So, I try to occasionally go that extra mile so that my daughter can get some kind of tangible evidence I love her, since I don’t know if the mere expression of love through kind behaviors, hugs and tucking her in every night is quite enough for her. One day in fall 2011, she was being a bit persnickety about eating lunch, so I tried to dial into creative skills other than my writing and editing skills, since I was pretty sure a well-worded note about eating lunch wasn’t gonna cut it.

So, I made her this lunch:

Hamicorn-lunch

That, folks, is a hamicorn, and a tasty example of the species, I’m sure. A body and head of ham, with horn and tail of carrot julienne, legs of dill pickle and eyes of blackberry, traipsing under a full moon of ranch dressing across a field of pretzel sticks and blackberries (those ones aren’t eyes…that would just be *gross*…as well as suggest the hamicorn had just used its horn to pluck out the eyeballs of rival hamicorns…jeez, how do you people get such sick thoughts in your head?)

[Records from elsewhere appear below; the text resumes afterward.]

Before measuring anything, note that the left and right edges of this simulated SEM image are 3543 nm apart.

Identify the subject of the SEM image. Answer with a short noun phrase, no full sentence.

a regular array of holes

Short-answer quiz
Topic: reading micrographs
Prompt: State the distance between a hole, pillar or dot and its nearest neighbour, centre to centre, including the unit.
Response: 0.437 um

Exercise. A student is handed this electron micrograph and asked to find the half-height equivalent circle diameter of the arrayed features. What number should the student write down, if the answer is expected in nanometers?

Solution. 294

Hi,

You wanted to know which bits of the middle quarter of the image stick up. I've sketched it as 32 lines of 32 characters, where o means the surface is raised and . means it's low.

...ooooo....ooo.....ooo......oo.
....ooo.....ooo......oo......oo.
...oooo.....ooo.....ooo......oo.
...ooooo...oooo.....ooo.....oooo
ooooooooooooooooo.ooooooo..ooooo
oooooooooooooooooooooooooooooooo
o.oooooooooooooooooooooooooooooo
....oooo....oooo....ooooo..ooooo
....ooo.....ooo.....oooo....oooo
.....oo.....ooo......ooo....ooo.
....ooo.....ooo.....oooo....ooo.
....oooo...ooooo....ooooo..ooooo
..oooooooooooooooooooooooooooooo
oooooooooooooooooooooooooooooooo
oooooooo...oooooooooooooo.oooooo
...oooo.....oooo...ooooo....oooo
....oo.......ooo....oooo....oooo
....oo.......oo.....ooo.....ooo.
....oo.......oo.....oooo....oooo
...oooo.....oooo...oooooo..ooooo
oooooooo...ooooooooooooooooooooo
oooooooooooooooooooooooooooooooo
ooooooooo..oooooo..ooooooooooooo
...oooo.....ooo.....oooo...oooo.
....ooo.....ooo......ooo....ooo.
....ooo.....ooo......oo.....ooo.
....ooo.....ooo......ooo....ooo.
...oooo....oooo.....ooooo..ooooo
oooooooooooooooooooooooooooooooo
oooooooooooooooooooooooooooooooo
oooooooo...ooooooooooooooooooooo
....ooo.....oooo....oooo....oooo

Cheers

She loved this lunch. So much so that I was inspired (nay, compelled and forced, rather!) to do similar visually stunning lunches for several days thereafter, and periodically over the course of several more months. Occasionally, she remembers this meal and entices me to do something similarly ambitious again.

Sadly, though, none have matched the creativity of this effort (though copying prior meals seems not to matter to my little goddess…devouring one hamicorn to sate her divine and ravenous hunger was enough, apparently).